[13] Arago has implied that if Herschel had directed his telescope to Uranus only eleven days earlier than he did, this discovery would have escaped him, since at that time (March 2, 1781) the planet was at its station, and had no motion relative to the star. This is an entire misconception, since the new planet was detected by its physical appearance, and not by its motion. Does any one suppose that "a new and singular star" like this would have been once viewed and then forgotten?

[14] Four of Jupiter, one of the earth, and one of Saturn.

[15] John Michell had been a member of the Royal Society since 1760: he died in 1793. He was a philosophical thinker, as is shown by his memoirs on the distances of the stars, and by his invention of the method for determining the earth's density. It is not certain that he was personally known to Herschel, although his writings were familiar to the latter.

Alexander Wilson was Professor of Astronomy at Glasgow, and is chiefly known to us by his theory of the nature of the solar spots, which was adopted and enlarged by Herschel. He died in 1786; but the families of Wilson and Herschel remained close friends.

[16] Berliner Jahrbuch, 1784, p. 211. In the Connaissance des Tems for 1784 he is called "Horochelle."

[17] At the presentation Sir Joseph Banks, the President of the Royal Society, said: "In the name of the Royal Society I present to you this gold medal, the reward which they have assigned to your successful labors, and I exhort you to continue diligently to cultivate those fields of science which have produced to you a harvest of so much honor. Your attention to the improvement of telescopes has already amply repaid the labor which you have bestowed upon them; but the treasures of the heavens are well known to be inexhaustible. Who can say but your new star, which exceeds Saturn in its distance from the sun, may exceed him as much in magnificence of attendance? Who knows what new rings, new satellites, or what other nameless and numberless phenomena remain behind, waiting to reward future industry and improvement?"

[Pg 68]

CHAPTER III.

LIFE AT DATCHET, CLAY HALL, AND SLOUGH; 1782-1822.

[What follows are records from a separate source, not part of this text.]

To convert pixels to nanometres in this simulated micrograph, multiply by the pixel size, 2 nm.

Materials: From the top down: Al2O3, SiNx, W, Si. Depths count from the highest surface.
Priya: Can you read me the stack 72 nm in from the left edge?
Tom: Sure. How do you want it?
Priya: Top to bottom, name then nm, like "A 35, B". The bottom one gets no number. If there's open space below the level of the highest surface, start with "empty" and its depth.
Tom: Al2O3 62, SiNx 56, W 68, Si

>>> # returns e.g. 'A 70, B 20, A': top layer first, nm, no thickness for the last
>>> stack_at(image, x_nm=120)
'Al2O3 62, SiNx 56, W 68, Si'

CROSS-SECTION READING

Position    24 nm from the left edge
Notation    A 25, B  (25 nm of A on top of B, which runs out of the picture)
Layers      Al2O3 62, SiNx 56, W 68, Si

The new house at Datchet, which was occupied from 1782 till 1785, was a source of despair to Carolina Herschel, who looked upon its desolate and isolated condition with a housekeeper's eyes. This was nothing to her brother, who gayly consented to live upon "eggs and bacon," now that he was free at last to mind the heavens. The ruinous state of the place had no terrors in his eyes, for was there not a laundry which would serve as a library, a large stable which was just the place for the grinding of mirrors, and a grass-plat for the small twenty-foot reflector?